The resignation of Peter Watt may not be the final twist in the story of the van driver and the property developer's secretary who became the third-biggest donors to the Labour Party.
Ray Ruddick, 55, who lives in a former council house in Newcastle, and Janet Kidd, 56, of Gateshead, are also listed as the unlikely directors of a property company called Durham Green Developments, which stands to make a fortune after winning consent for a vast business park near Durham.
It emerged yesterday that David Abrahams, the publicity-shy developer who asked Ms Kidd and Mr Ruddick to donate his £600,000 to Labour, is also behind the planning application.
A spokesman for Durham City Council confirmed that Mr Abrahams was directly involved in the negotiations – but had used the name David Martin.
Mr Abrahams' full name is David Martin Abrahams but he is known to use "David Martin" in business dealings at the request of his late father.
"It has always been David Martin dealing with the planning department," said the council spokesman. "He goes by two names."
A former Labour politician who has known Mr Abrahams since he was a teenager yesterday called him "something of a Walter Mitty". Others who know him say he is eccentric, reclusive and generous in his donations to charity.
Official records appear to show he was born in Newcastle in 1944, although Mr Abrahams says he was born in 1954.
He initially made his living as a private landlord, known to his tenants as David Martin, but, as the son of a former Lord Mayor of Newcastle, he also had an eye on a career in politics.
He followed his parents, Bennie and Marion, onto Tyne and Wear Metropolitan County Council, but lost his seat in 1981.
His father died in 1990, and a year later Mr Abrahams won the nomination as Labour's candidate to run against William Hague in the North Yorkshire constituency of Richmond.
But he was dumped when it was revealed that a woman and young boy who had accompanied him to the selection meeting were not his wife and son, as he had claimed.
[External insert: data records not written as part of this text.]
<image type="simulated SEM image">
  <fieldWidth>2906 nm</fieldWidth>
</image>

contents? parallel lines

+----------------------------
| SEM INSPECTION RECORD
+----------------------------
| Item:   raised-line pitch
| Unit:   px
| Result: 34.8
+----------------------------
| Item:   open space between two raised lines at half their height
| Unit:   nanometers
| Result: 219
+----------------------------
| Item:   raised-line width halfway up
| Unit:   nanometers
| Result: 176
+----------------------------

In fact he was not married at all, and the woman, a blonde divorcee called Anthea Bailey, later went to a regional newspaper saying that she and her 11-year-old son had gone along to the meeting withMr Abrahams to "boost his image".
She had agreed to get engaged to him as "a business arrangement" so he could "create the right impression" at the selection meeting and in discussions with the local party chairman, she said. Mr Abrahams had also told the panel he was 41, when he was 46, and that he was an administrator, when he was really a wealty North-east property developer going under a different name.
Mr Abrahams survived the deselection meeting by one vote, upon which his agent, press officer, chairman, two vice-chairmen, treasurer and secretary resigned in protest. He was finally deselected in a second vote.
He stood again in the mid-1990s for selection as Labour candidate for Wansbeck, a safe seat, but did not get through.
Durham Green Developments was given the go-ahead to build a 540-acre park near junction 61 of the A1 at Bowburn, south of Durham city, which could create more than 5,000 jobs.
The granting of consent was delayed by an order from the Highways Agency in 2004 amid fears the project would increase congestion. Durham City Council's spokesman added: "It could make a fortune. It is on prime land. The planning application was initially turned down when it was submitted in 2004 because of insufficient road access to the A1.
"The first phase of the plans for 500,000sq ft of office space has been completed and plans for the second major phase are due to be submitted before Christmas. It's very important for the local economy."
There is no suggestion that Mr Abrahams' donations to Labour were linked to the planning approval. A newspaper report at the time described Mr Ruddick as a "site co-ordinator" for Durham Green Developments. He reportedly told the Newcastle Journal: "It has taken us two years of negotiating ... to get through the planning stage.
"I understand the issue of congestion needs to be looked at carefully when a new development is put forward but it needs to be done sensibly.
"If developments such as our business park are blocked, the region as a whole will suffer."